Whether to become a generalized or a specialized fund depends on various parameters such as returns on investments as a goal, core strength to focus on and how you can create the alpha, according to a group of panellists at the Mint India Private Equity Conclave held recently in Mumbai. One can be a generalist, but the specialization of sectors, understanding and expertise are what plays a key role for any type of fund, the panellists said.
A panel discussion on ‘What will and will not work in Indian PE—Generalists vs specialists; LPs competing with GPs?’ brought together Bala Deshpande, senior managing director, India, New Enterprise Associates India Pvt. Ltd (NEA); Shantanu Rastogi, managing director, General Atlantic; and Srinath Srinivasan, chief executive officer, Oman India Joint Investment Fund (OIJIF), among others.

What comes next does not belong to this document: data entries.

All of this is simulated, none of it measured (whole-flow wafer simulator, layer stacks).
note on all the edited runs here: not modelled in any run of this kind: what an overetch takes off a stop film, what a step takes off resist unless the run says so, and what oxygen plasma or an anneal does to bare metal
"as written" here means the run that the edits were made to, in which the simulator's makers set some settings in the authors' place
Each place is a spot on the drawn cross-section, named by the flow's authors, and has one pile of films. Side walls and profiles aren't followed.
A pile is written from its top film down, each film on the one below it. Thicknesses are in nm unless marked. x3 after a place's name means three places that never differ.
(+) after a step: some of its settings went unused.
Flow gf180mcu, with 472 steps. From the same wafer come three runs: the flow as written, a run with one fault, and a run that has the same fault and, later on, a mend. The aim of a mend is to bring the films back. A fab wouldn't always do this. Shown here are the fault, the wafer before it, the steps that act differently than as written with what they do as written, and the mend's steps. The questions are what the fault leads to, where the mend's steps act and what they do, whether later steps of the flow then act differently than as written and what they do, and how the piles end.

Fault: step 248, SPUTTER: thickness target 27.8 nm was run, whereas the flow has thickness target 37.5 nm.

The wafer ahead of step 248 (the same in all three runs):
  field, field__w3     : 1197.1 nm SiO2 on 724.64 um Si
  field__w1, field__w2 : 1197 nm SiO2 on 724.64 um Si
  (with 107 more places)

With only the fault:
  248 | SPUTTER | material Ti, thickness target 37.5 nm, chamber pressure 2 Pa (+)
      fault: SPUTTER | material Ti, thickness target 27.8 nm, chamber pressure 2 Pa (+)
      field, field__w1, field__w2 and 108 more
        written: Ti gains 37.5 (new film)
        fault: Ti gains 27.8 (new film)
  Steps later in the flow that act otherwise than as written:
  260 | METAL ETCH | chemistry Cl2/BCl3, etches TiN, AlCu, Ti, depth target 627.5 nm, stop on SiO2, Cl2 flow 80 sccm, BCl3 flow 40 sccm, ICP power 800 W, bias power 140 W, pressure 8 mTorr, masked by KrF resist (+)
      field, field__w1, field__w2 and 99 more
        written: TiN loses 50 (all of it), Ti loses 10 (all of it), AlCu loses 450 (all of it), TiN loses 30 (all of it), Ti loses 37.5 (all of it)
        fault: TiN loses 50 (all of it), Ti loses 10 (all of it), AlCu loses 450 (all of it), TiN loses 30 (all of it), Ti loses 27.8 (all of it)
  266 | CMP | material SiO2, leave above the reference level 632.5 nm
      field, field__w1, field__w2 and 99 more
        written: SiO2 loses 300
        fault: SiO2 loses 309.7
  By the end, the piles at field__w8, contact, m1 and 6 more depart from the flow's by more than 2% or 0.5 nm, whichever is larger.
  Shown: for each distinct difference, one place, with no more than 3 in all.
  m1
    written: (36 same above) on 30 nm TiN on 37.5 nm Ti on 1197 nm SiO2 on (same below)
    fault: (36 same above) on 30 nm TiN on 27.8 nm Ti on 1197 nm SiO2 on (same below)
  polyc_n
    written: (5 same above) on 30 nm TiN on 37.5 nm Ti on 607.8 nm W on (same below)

“It is a stage of evolution. Everybody is generalist to start with. But over a period of time, you start to relate yourself that you are understanding and have attraction towards a particular subject far more than others. That is where you choose your sectors,” said Rakesh Sony, director and India head of US-based investment firm Proterra Investment Advisors, a food- and agri-focused private equity fund with over $2 billion of assets under management.
About the difference between specialist and generalist funds in India as compared with other geographies, Bala Deshande of NEA said, “Specialization has been the ability to have knowledge of what will work in the sector in the next five years, where lie the opportunities and can you be ahead of the curve.”
“It is more knowledge. It is more to drive the alpha and returns which is really what I feel specialization should mean. In India, we are generalists, but we have picked that nugget from NEA that let’s build specialized knowledge in healthcare and in enterprise tech even for India, so that while we will be general in our approach because the market lacks the depth, we should have the knowledge in a specialized way,” she added.
Shantanu Rastogi of General Atlantic, said specialization and understanding a sector at a global level bring a lot of value to boardroom discussions and firms, given that most firms are becoming global, be it in talent, technology disruption and supply chain across all sectors.
General Atlantic, which has invested about $2 billion in India since 2002, globally focuses on financial services, healthcare, technology and consumer.
“We think we are a generalist, but a specialist in few sectors. We can’t focus on all, of course leaving aside real estate, infrastructure, and keeping our investment return as a goal. And that is an important thing to decide when you want to be a generalist or specialist; you are playing a return game as well,” said Srinivasan.
He further added that OIJIF’s core confidence lies in sectors such as financial services, industrials and consumer and it would want to chase that particular segment in terms of trying to generate returns. “We switched from generalist to specialist and then again are thinking what determines a specialist. Maybe our economy is maturing and there is depth available for us to think in those terms. But we want to be a specialist in a few areas rather than just one area,” he noted.
Meanwhile, discussing the thought process during the structuring of a fund as specialist or generalist, Suresh Prabhala, partner at PE firm ADV Partners, said the firm which raised its $600 million fund in 2014 decided to go pan-Asia, instead of focusing on sector specialization in India because of two keys reasons: their own skill sets based and other is to tap into the interflow of capital, product, and service between various nations.
“Since 2003, I have been operating in Asian top funds. From our ability to allocate capital across countries and the ability to stay out of a few countries when they are not doing well, that was a very important discipline when we were in the larger pan-Asia platforms. We wanted to continue to have that discipline. The second thing was effectively the interplay between various countries…We felt that the large consumer base within Asian countries which could actually benefit from each other and therefore our fund is structured to originate investments in independent countries but ultimately make cross border interactions work,” Prabhala added.